Charts: The Worst Long-Term Unemployment Crisis Since the Depression
Officially, the Great Recession of 2007 ended in June 2009. Yet the economic downturn remains in full effect for millions of Americans, particularly the nearly 40 percent of the unemployed who have been looking for work for six months or more.
In less than a week, emergency federal unemployment benefits for 1.3 million of these jobless Americans are set to run out. Proponents of ending the benefits argue that the economy is expanding and that the benefits prevent people from finding work. "You get out of a recession by encouraging employment not encouraging unemployment," according to Sen. Rand Paul (R-Ky.), who opposes extending benefits. However, the data shows that while corporate America has bounced back, it is not restoring all the jobs it shed when the economy tanked five years ago.
Currently, nearly 11 million Americans are unemployed. The unemployment rate stands at 7 percent. Both of those stats are improvements from a little more than four years ago, when the post-recession jobless rate peaked at 10 percent and more than 15 million people were out of work.
However, there currently are more than 4 million Americans who have been unemployed for six months or longer. Not since the Great Depression has the United States experienced such massive and persistent long-term unemployment.
Overall, the long-term unemployed (those with out a job for six months or longer) make up nearly 40 percent of all the jobless.
Long-term unemployment has not affected all Americans evenly. African-Americans and the poor make up 23 percent and 34 percent of the ranks of the long-term unemployed, respectively.
For many people, going without work for more than six months can kick off a vicious cycle or financial and personal crises that may take years to break out of.
While the unemployment rate is steadily falling, hiring has not recovered as quickly as it did during the three most recent previous recessions.

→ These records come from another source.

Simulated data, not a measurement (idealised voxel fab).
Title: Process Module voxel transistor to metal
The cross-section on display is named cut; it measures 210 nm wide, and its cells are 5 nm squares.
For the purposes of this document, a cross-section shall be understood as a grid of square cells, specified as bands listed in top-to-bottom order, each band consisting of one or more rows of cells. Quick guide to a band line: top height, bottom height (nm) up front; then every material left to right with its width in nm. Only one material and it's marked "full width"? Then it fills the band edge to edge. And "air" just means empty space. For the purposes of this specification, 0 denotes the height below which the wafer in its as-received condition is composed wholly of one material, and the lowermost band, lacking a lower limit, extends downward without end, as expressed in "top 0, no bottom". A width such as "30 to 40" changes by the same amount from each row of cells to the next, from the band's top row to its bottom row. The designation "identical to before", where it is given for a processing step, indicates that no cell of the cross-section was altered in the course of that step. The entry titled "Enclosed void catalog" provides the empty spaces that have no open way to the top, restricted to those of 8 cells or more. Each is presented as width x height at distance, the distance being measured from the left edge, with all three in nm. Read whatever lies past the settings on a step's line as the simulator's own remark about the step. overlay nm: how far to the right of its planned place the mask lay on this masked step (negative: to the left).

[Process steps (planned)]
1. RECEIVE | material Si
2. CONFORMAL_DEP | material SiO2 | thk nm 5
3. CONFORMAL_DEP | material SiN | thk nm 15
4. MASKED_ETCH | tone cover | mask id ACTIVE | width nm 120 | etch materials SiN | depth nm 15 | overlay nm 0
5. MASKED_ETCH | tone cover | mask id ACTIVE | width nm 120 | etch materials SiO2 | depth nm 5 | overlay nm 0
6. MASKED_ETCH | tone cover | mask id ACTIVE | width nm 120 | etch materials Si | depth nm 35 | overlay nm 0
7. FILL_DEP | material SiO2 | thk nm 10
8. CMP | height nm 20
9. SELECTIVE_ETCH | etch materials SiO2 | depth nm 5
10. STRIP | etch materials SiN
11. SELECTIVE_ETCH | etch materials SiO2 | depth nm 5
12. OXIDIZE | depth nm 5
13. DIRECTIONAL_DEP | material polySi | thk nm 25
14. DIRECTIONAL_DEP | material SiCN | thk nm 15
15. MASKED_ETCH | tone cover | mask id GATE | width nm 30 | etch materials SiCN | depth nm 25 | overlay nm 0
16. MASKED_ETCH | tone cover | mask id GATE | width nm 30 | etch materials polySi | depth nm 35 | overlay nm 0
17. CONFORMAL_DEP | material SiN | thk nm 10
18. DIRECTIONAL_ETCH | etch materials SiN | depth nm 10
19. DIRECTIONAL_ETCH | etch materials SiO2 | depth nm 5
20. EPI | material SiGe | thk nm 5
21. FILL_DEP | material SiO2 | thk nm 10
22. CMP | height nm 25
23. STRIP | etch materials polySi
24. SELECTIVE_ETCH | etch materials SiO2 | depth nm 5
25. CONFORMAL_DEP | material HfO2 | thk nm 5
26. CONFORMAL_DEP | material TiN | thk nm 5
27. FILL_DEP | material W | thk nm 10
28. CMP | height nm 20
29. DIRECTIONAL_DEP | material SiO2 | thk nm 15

Currently, there are about three people looking for work for every job opening. Compare this to 2007, when "job seekers ratio" was nearly half that. The ratio varies widely across industries, but even in the most applicant-friendly industry, insurance and finance, has 30 percent more seekers than positions.
Meanwhile, corporate America has regained the financial ground it lost during the Great Recession. Real corporate profits after taxes have grown 30 percent since 2007, while the number of jobs is still below its pre-recession level.
And the price of continuing long-term unemployment isn't just borne by the jobless and their families. It's dragging down the entire economy—to the tune of $1 trillion a year.